If you are taking photos for an event that goes past midnight, you might want the early morning photos to be grouped with those from the previous day. By default the new day begins at midnight, but if you wanted any photos taken before 4AM to be grouped with the previous day you can use
--day-begins 4
The argument to the flag should be an integer between 0-23 corresponding to the hours of the day starting at midnight.
Automation
Note while sortphotos.py was written in a cross-platform way, the following instructions for automation are specific to OS X. For other operating systems there are of course ways to schedule tasks or submit cron jobs, but I will leave that as an exercise to the reader.
An an optional setup, I like to automate the process of moving my photos. This can be accomplished simply on OS X using Launch Agents. First edit the supplied plist file com.andrewning.sortphotos.plist
in any text editor. On line 10 enter the full path of where sortphotos.py
is stored. On line 12 enter the full path of your source directory (I use Dropbox to transfer photos from my phone to my computer). One line 13 enter the full path of the destination top level directory (e.g., /Users/Me/Pictures
). Finally, on line 16 you can change how often the script will run (in seconds). I have it set to run once a day, but you can set it to whatever you like.

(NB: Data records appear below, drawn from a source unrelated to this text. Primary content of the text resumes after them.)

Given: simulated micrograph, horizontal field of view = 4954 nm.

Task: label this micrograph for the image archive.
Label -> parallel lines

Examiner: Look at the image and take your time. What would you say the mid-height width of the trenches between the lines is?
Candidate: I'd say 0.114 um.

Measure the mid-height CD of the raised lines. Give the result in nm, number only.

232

Now move the plist file to ~/Library/LaunchAgents/
. Switch to that directory and load it
$ launchctl load com.andrewning.sortphotos.plist
That's it. It will now run once a day automatically (or to whatever internal you picked). Of course if there are no pictures in the source folder the script does nothing and will check again at the next interval. There are ways to use folder listeners instead of a time-based execution, but this script is so lightweight the added complexity is unwarranted. If you want to make sure your service is scheduled, execute
$ launchctl list | grep sortphotos
and you should see the Agent listed (I grep the results because you will typically have many services running). If you want to stop the script from running anymore just unload it.
$ launchctl unload com.andrewning.sortphotos.plist
Acknowledgments
SortPhotos grabs EXIF data from the photos/videos using the very excellent ExifTool written by Phil Harvey.
ChangeLog (of major changes)
7/17/2015
- @nueh fix for Python 2.5 (which you might be stuck with on a NAS for example).
- bug fixes (ignore hidden files, ignore dates with only time but no date)
5/9/2015
- Windows compatibility fix (thanks PaulRobson)
- added setup script (thanks josephholsten)
- ignore GPS time stamps (thanks egallen for finding error)
- fix for non-ascii file names (thanks maxsl for finding error)
11/28/2014
Another complete rewrite. The script retains the powerful metadata reading capabilities of ExifTool but now uses its own file processing as it did before for more flexibility. Specifying what tags to look for required some guesswork, so this version automates this by looking through tags for the oldest date. Restrictions can be set on what groups/tags to search across. Some flags have changed. See rest of README.
Main Changes
- better automatic tag searching. Now automatically finds tags with date information and looks for the oldest. Lots of options for what groups/tags to restrict search to
- duplicates can now be automatically removed (only if name is exactly the same and a file hash is exactly the same).
--day-begins
feature is added back in- much more information is reported during processing
11/15/2014
The version is a complete overhaul of the past script. It now makes use of the excellent ExifTool by Phil Harvey, which amongst other things gives us the ability to read EXIF or other metadata for a wide range of file types. Before we were limited primarily to jpg and a few other image types, but now most video formats are included as well as a wide range of RAW file types. ExifTool also provides a lot of the file moving functionality that was previously contained in this tool so sortphotos.py is much simpler and has a few new capabilities. There are a few features that were in sortphotos.py that have been left out in this new version. Because we are taking advantage of implementation features in ExifTool to handle the file management, we gained some capabilities but also lost some. Missing features are detailed below and may be re-added in the future. The usage of the script, while very similar to how it was before, is not perfectly backwards compatible. If one of the critical features for you is missing then you shouldn't update at this time. If you are using sortphotos.py in other automated scripts then you should update those to conform to the new usage.
Main changes
- EXIF data can be extracted for a huge number of file types, including videos
- automatic file renaming is supported
- the source directory can now be searched non-recursively, and that is in fact the default now
- by default the script moves rather than copies (behavior was reversed before)
- more descriptive information is given on where the files are going
- a test option allows you to simulate what will happen when you run the script without actually moving/copying any files
Previous features that were in sortphotos.py but have not yet been reincorporated into the new version
- Duplicates are not automatically removed. Before if two files were exactly the same (through a hash) one would be removed. The new version does not remove any files. If two files have the same name it will not overwrite but will append a number at the end.
- the --day-begins feature is not included. Before you could specify an hour that you wanted the day to start so you could group early morning photos with the previous day, but because of the way things are currently implemented this was not straightforward to add back in.
License
Copyright (c) 2013, S. Andrew Ning. All rights reserved.
All code is licensed under The MIT License.